Anyway, technically, all 3 of your example outputs are correct. It would also be correct for the program to crash on all 3 of them.
Basically, don't do that.
A safer alternative is to write the bytes into a uint32_t. Something like:
uint32_t w;
memcpy(&w, buffer, 4);
debug("%x ", w);
memcpy(&w, buffer+4, 4);
debug("%x ", w);
memcpy(&w, buffer+2, 4);
debug("%x ", w);
Of course, that's still assuming sizeof(uint32_t) == 4 && CHAR_BITS == 8, but that's a much safer assumption. (Ie, it should work on pretty much any machine with 8 bit bytes.)

Can this Delphi 6 bitmap modification code be sped up with SIMD or another approach?

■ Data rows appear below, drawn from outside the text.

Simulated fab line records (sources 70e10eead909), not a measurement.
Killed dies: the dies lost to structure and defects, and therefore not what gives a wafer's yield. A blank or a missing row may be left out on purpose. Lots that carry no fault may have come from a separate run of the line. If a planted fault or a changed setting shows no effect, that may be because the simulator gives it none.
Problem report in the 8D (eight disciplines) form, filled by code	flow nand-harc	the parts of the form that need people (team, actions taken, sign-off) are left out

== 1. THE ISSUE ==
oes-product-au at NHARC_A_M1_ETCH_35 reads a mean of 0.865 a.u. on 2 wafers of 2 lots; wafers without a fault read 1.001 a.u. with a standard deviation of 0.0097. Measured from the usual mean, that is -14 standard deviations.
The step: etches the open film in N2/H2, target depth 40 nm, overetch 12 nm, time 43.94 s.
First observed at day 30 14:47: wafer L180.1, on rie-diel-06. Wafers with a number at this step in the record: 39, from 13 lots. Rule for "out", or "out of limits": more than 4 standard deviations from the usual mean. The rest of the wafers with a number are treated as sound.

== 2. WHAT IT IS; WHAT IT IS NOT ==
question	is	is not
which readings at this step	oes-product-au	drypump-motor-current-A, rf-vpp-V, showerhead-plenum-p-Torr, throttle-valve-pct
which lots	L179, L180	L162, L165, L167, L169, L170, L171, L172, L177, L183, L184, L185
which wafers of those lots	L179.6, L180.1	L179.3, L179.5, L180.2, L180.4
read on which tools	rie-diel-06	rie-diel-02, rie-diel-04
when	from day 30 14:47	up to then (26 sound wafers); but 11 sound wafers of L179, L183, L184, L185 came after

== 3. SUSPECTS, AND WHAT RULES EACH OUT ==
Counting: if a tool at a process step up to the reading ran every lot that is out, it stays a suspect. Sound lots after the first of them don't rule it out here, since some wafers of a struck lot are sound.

I have a Delphi 6 application that modifies bitmaps in real time. Currently I am using the code shown below to do quickie brightness boost and contrast changes. If the operation were just an addition or just a multiplication, I could see how SIMD could be used, but since both an addition and a multiplication are involved, and since there is also the Trunc() operation to restrict it to the range of a Byte, I'm not sure if SIMD could be used here. Here are my questions:
Can SIMD be used with this code and do you know of a good code sample I could work from? What kind of a speed boost could I expect?
Would the (potential) padding of the scan lines be a problem?
Any general optimization tips on speeding up the code?
// A fast version of this function would be to only allow range reductions
// as a power of 2 and then use shl operations instead of divisions.
procedure doBrightnessAndContrast(var clip: tbitmap; compressionRatio: double; shiftValue: Byte);
p0: PByte;
x,y: Integer;
for y := 0 to clip.Height-1 do
p0 := clip.scanline[y];
// Can't just do the whole buffer as a big block of bytes since the
// individual scan lines may be padded for CPU alignment.
for x := 0 to clip.Width - 1 do
// Red
p0^ := IntToByte(Trunc(p0^ * compressionRatio) + shiftValue);
// Green
p0^ := IntToByte(Trunc(p0^ * compressionRatio) + shiftValue);
// Green
p0^ := IntToByte(Trunc(p0^ * compressionRatio) + shiftValue);
Sure, SSE or MMX is possible.
In your case however you may get almost the same speed improvement if you precompute a 256 entry table using your equations.
Then replace all computations with a simple table lookup. My best bet is, that on modern processors this will give nearly the same speed as MMX/SSE.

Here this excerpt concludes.